The developments come in advance of the Federal Aviation Administration’s final environmental impact statement on the site, expected before the end of the year,  and SpaceX’s decision on the site.

The SpaceX investment in Cameron County isn’t anywhere near the size of the property that Bezos owns in West Texas, of course—the Morning Star estimates that it’s under 25 acres—but as the project develops and the decisions are made, that number could quickly multiply by serious factors. At the same time, if Van Horn’s experience with Bezos is any indication of what Musk might mean for Cameron County, Brownsville should be a bit wary. As the Post-Gazette reported in 2006:

Mr. Bezos’s behavior is particularly galling to some residents of Van Horn, pop. 2,345, because the town could use some publicity. Often seen as just a truck stop on Interstate 10, Van Horn doesn’t even have a movie theater, much less a shopping mall. It tried to attract a prison once, and a veterans home, but nothing came of it, according to the town’s mayor, Okey Lucas.
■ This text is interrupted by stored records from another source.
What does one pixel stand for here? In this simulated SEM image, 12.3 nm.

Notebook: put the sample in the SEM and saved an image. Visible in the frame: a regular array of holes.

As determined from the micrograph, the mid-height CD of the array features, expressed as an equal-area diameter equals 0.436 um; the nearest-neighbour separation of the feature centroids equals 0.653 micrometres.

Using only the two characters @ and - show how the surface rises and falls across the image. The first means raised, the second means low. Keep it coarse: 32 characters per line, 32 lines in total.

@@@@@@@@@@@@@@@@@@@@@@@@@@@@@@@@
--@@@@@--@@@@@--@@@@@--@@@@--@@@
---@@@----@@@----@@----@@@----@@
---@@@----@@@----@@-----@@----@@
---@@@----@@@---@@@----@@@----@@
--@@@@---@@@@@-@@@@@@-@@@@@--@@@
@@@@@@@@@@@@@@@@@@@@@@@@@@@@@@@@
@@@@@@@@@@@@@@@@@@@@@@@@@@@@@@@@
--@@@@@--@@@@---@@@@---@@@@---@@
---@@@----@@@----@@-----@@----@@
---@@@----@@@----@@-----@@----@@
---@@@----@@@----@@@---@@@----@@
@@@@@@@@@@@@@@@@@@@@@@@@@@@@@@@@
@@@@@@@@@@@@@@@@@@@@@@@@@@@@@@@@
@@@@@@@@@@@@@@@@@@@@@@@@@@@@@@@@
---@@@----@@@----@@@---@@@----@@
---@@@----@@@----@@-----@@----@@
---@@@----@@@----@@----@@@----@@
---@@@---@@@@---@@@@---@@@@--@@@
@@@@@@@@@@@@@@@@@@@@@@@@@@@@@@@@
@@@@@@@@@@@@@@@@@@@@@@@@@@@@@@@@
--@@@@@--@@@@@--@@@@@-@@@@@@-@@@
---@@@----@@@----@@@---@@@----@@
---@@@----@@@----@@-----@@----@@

Mr. Bezos is “so closemouthed that it’s almost frustrating,” says Larry Simpson, a local businessman who runs an office-supply store, a newspaper called the Van Horn Advocate and the airport gas station. Mr. Simpson says the town could attract more real-estate developers and others if only Mr. Bezos were willing to chime in.

It’s been seven years since they wrote that, of course—but aside from the El Capitan, not much has changed for Van Horn.